Internships/ProjectIdeas/SVQOptimization

From QEMU

Shadow Virtqueue performance optimization

Summary: Implement multithreading and mmap Queue Notifier optimizations for Shadow Virtqueues

To perform a virtual machine live migration, QEMU needs to know when devices modify memory so that the memory contents can be migrated each time they have been modified. Otherwise the virtual machine would resume with outdated memory and probably crash.

This is especially difficult with passthrough hardware devices because QEMU does not intercept the memory writes. As a method to overcome this for virtio devices, QEMU can present an emulated virtqueue to the device, called a Shadow Virtqueue (SVQ), instead of allowing the device to access guest memory directly. SVQ will then forward the writes to the guest, being the effective writer of the guest memory and knowing when a portion of it needs to be migrated again.

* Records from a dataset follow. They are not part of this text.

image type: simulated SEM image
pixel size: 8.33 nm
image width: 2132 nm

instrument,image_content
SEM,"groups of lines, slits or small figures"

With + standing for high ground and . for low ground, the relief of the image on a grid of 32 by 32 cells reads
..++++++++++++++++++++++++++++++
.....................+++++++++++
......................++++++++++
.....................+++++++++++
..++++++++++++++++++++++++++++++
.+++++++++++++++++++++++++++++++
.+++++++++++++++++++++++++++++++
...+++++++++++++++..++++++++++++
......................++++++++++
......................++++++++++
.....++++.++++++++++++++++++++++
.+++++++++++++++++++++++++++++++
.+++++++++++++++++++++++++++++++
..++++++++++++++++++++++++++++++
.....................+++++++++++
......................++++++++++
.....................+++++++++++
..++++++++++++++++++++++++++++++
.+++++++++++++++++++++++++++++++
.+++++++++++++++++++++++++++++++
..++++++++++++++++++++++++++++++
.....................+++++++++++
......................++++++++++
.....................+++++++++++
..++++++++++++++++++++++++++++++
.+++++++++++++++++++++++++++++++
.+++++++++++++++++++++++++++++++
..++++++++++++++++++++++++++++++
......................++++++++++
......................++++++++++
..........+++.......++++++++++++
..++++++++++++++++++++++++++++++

As this effectively breaks passthrough and adds extra steps in the communication, this comes with a performance penalty in several forms: Context switches, more memory reads and writes increasing cache pressure, etc.

At this moment the SVQ code is not optimized. It cannot forward buffers in parallel using multiqueue and multithreading, and it does not use the mmap Queue Notify mechanism to notify the device for available buffers efficiently, so these notifications need to perform an extra host kernel context switch.

The SVQ code requires modifications for multithreading. There are examples of multithreaded devices already, like virtio-blk, which can be used as a template. Proposals for a command-line syntax to map virtqueues to threads have been sent to QEMU mailing list already and you can use them.

Regarding the mmap Queue Notify optimization, QEMU already has code to set up the Queue Notify address for a vDPA device in vhost_vdpa_host_notifier_init(). At the moment the SVQ code doesn't make use of this yet. The SVQ code needs to write into the mmap region to avoid the more expensive event_notifier_set() call in vhost_svq_kick().

Your goal is the complete the following tasks:

  • Measure SVQ performance compared to non-SVQ with standard profiling tools like netperf (TCP_STREAM & TCP_RR) or iperf equivalent + DPDK's testpmd with AF_PACKET.
  • Add multithreading to SVQ, extracting the code from the Big QEMU Lock (BQL)
  • Add mmap Queue Notify support to vhost_svq_kick().

Links:

Details:

  • Project size: 350 hours
  • Skill level: intermediate
  • Languages: C
  • Mentor: Eugenio Perez Martin <eperezma@redhat.com> (eperezma on IRC)
  • Suggested by: Eugenio Perez Martin <eperezma@redhat.com>